Happy Easter!
I didn't get to go to church because I have finally come down with that cold that everybody else has had all month that I managed to evade up until now, and I wish that people would stay home and not go out and distribute these things (I realize that you don't always have a choice though), so that is what I did. But I enjoyed a nice morning with good music and an otherwise quiet house. Easter is one of my very favorite holidays. I miss the choir programs that we used to have in church on Easter though, and just don't seem to do anymore. Maybe it's just here. Do you get the feeling that all the commercial stuff has taken over this holiday too? I don't mind the candy and the celebration of spring and new life and regrowth - I just don't want to lose the true spirit of the holiday.

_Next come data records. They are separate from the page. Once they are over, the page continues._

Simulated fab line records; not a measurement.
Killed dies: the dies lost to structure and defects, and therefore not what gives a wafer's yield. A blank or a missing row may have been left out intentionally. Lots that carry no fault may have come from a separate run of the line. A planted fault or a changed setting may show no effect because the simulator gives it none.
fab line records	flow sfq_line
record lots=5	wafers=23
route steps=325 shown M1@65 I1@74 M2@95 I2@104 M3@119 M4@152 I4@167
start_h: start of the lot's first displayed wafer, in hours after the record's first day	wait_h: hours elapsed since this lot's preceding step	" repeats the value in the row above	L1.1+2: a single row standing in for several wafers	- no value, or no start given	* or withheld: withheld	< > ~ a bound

Easter also means we get to play with dye. This is what I did after we dyed Easter eggs.
Pretty nice colors for Easter egg dye, don't you think? That is about 2 ounces of wool there. I didn't have any yellow because that got spilled before we even dyed any eggs with it, and the purple separated (purple easter egg dye always seems to do that - it did on the eggs too - it actually looks better in the picture). The colors didn't exhaust, so I could have actually put more wool in there than I did. I'm not sure what I want to do with all these little color samples - I have a bunch more samples about this size from a dye class too. I have thought about blending the similar colors together to get multi-tonal yarns that could be identified as mostly "red" or whatever color and would have enough for a project.
How I dyed the wool: The easter egg dye was in yogurt cups. I stuffed bits of roving into the cups and left it overnight. Then I added a glog of white vinegar to each cup and microwaved them until they were hot. After they cooled to room temperature I rinsed each sample until no more color was getting into the water (use warm or hot water - never any cooler than the fiber as it is going into cold water that shocks the fiber and causes felting), then set the wool out on a towel to dry.
I forgot to take a picture of it, but I also made an Easter Egg tree out of some of the branches I trimmed from the cherry trees. While the trees outside still just have buds, the trimmed off branches are in a vase and have leaves and blossoms on them. I hung blown eggs in knitted nets (from Elizabeth Zimmerman's Knitter's Almanac). They are very easy and only take about 5 minutes to knit.
This is what we saw when we hunted Easter eggs yesterday.
You have to look closely to see the hen sitting on a couple dozen eggs. My kids have an Easter egg hunt every day since the chickens don't stay in the chicken coop, and they knew this was here already. Out of 38 plastic eggs with goodies inside they found 36 of them plus two real eggs (fresh ones). I hid the plastic eggs but I can't find the other two either - maybe one of the hens will hatch them.